Linear behave differently with 2D and 3D input

XinJiade · March 1, 2024, 8:02am

Hi guys,
I run the following code on torch 1.13.1, but got the inequal results. Why Linear behave differently with 2D and 3D input?

a = torch.randn(3, 4, 5)
l1 = torch.nn.Linear(5, 7, bias=True)
torch.equal(l1(a)[0, 0, :], l1(a[0, 0, :]))    # False
torch.equal(l1(a)[0:2, 0:4, :], l1(a[0:2, 0:4, :]))   # True
torch.equal(l1(a)[0:2, 0:3, :], l1(a[0:2, 0:3, :]))   # False

AlphaBetaGamma96 · March 1, 2024, 12:13pm

Hi @XinJiade,

The difference is most likely due to floating point precision, which for torch.float32 precision is around 1e-7. Although the operation are mathematically identical, their floating point operation will differ.

a = torch.randn(3, 4, 5)
l1 = torch.nn.Linear(5, 7, bias=True)
torch.allclose(l1(a)[0, 0, :], l1(a[0, 0, :])) #True
torch.allclose(l1(a)[0:2, 0:4, :], l1(a[0:2, 0:4, :])) #True
torch.allclose(l1(a)[0:2, 0:3, :], l1(a[0:2, 0:3, :])) #True

You can print out the difference between the terms and see that they have elements which differ by 1e-8, when checking the difference between 2 tensors use torch.allclose rather than torch.equal

XinJiade · March 8, 2024, 7:50am

Thank you for your response.
In my situation, these differences will be acummulated as the layers go deeper. I wonder why the operation orders of 2D and 3D linear are different? Are there any documents about the operation orders of 2d and 3d linear?

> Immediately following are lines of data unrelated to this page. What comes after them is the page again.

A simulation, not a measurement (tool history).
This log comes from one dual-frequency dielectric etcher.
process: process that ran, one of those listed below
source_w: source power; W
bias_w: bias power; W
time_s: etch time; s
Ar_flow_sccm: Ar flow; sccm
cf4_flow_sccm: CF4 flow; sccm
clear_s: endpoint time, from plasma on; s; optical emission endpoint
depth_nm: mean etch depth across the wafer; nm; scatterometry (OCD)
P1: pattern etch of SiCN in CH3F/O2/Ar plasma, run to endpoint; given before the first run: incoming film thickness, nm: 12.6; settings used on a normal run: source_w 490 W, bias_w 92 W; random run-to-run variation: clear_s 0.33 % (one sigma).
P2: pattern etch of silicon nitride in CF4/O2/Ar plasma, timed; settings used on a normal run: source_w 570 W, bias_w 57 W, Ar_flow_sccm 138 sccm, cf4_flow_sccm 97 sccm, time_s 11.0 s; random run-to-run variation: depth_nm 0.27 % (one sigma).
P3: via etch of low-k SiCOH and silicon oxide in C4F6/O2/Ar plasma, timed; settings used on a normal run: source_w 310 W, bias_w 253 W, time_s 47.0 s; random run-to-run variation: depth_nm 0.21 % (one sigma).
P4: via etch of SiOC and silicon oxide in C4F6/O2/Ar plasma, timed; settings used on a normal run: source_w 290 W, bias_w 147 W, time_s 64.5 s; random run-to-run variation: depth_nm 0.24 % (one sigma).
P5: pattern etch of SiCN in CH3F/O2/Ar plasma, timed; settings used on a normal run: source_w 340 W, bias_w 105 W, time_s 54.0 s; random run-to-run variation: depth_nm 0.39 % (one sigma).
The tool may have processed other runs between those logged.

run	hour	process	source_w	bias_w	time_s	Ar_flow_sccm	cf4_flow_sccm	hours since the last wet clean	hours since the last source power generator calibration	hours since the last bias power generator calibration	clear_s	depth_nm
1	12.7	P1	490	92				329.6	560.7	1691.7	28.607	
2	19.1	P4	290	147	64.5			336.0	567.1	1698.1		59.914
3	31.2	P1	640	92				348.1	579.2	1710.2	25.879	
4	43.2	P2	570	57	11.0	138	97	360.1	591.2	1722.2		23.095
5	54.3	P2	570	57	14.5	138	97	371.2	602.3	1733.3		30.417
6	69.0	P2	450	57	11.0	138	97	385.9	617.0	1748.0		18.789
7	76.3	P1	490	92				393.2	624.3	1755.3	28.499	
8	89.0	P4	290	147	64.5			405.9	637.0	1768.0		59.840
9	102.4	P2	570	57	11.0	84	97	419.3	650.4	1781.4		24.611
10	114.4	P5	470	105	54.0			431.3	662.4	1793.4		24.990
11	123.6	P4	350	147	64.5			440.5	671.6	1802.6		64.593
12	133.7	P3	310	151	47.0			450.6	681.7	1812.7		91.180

J_Johnson · March 8, 2024, 8:10am

The bulk of machine learning is a minimization problem. Thus small discrepancies in rounding can act as a form of regularization(albeit, minor) - so it can help prevent overfitting. For this reason, it’s better to use float16 or bfloat16.

ptrblck · March 8, 2024, 1:31pm

This is expected and neither result is “more correct” in such a case and should show a similar error to a wider dtype. If these expected numerical errors, caused by the limited floating point precision, are causing issues for your use case, you might want to use e.g. float64.